I don't think so, in the sense of a hand-optimized CUDA implementation. This just using the MLX API in the same way that you'd use CUDA via PyTorch or something.

mac-mc · on Dec 13, 2023

Apple would need to make rackmount versions of the machines with replaceable storage and maybe RAM and would really need to really beef up their headless management systems of the machines before they start becoming competitive.

Otherwise you need a whole bunch of custom mac mini style racks and management software which really increases costs and lead times. If you don't believe me, look how expensive AWS macOS machines are compared to linux ones with equivalent performance.

poyu · on Dec 13, 2023

They already make rack mount Mac Pros. But yeah they need to up their game on the management software

mac-mc · on Dec 18, 2023

Those are not efficient at all for a data center on size and cost compared to equivalent mac minis or studios on a tray. The rackmount format was made for music production and is very quiet for that reason.

rfoo · on Dec 13, 2023

> but I can't think of a single one for Apple Silicon.

The post here is exactly one for Apple Silicon. It compared a naive implementation in PyTorch which may not even keep 4090 busy (for smaller/not-that-compute-intensive models having the entire computation driven by Python is... limiting, which is partly why torch.compile gives amazing improvements) to a purposedly-optimized one (optimized for both CPU/GPU efficiency) for Apple Silicon one.
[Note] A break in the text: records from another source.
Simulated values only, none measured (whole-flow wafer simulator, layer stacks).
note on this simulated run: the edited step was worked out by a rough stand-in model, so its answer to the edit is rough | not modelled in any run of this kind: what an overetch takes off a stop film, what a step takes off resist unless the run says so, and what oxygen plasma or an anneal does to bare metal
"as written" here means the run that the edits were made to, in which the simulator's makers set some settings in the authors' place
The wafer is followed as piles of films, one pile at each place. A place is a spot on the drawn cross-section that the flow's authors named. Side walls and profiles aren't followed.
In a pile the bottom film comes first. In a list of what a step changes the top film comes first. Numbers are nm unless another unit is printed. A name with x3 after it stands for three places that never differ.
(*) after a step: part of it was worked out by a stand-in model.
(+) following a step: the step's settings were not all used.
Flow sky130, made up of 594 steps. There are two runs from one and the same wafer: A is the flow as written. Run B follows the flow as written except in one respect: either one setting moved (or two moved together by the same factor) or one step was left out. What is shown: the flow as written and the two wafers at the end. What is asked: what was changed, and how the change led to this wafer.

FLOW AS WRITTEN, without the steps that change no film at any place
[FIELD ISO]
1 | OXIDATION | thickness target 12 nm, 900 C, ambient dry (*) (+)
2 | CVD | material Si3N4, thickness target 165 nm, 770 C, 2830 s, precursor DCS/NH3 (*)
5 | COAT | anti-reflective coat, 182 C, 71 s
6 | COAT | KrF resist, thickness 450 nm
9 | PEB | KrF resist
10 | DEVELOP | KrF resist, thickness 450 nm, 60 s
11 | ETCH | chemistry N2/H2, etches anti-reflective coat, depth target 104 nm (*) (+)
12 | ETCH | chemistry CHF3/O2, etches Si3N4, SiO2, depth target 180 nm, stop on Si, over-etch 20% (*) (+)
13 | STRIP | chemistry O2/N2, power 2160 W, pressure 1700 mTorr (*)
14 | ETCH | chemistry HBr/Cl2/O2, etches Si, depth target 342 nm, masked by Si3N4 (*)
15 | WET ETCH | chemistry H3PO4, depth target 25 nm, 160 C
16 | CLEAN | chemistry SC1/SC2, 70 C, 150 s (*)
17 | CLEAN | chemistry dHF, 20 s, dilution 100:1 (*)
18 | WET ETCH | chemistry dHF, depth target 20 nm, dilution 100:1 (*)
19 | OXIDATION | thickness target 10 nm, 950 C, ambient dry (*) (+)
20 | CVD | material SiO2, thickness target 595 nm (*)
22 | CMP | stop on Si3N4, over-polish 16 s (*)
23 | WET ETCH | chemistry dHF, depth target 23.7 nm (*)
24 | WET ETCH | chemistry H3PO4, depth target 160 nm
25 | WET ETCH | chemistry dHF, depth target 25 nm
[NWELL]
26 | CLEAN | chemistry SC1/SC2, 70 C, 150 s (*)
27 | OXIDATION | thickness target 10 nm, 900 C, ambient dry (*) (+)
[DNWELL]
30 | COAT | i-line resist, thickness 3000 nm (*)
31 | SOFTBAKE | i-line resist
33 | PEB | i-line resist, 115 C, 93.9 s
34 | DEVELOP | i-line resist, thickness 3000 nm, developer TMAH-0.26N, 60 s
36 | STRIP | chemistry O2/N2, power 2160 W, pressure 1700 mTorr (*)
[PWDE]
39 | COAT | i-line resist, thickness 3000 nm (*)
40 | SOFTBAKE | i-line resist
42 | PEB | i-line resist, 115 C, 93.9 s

brucethemoose2 · on Dec 14, 2023

The pytorch performance is awful though. You'd have to be kinda crazy to not use an optimized implementation.

MBCook · on Dec 13, 2023

I wouldn’t be surprised a $2k top of the line GPU is a match/better than the built in accelerator on a Mac. Even if the Mac was slightly faster you could just stick multiple GPUs in a PC.

To me the news here is how well the Mac runs without needing that additional hardware/large power draw on this benchmark.

NorwegianDude · on Dec 14, 2023

The power draw is not impressive here. Sure, it's low, but if you account for performance/W then the GPU is much more efficient.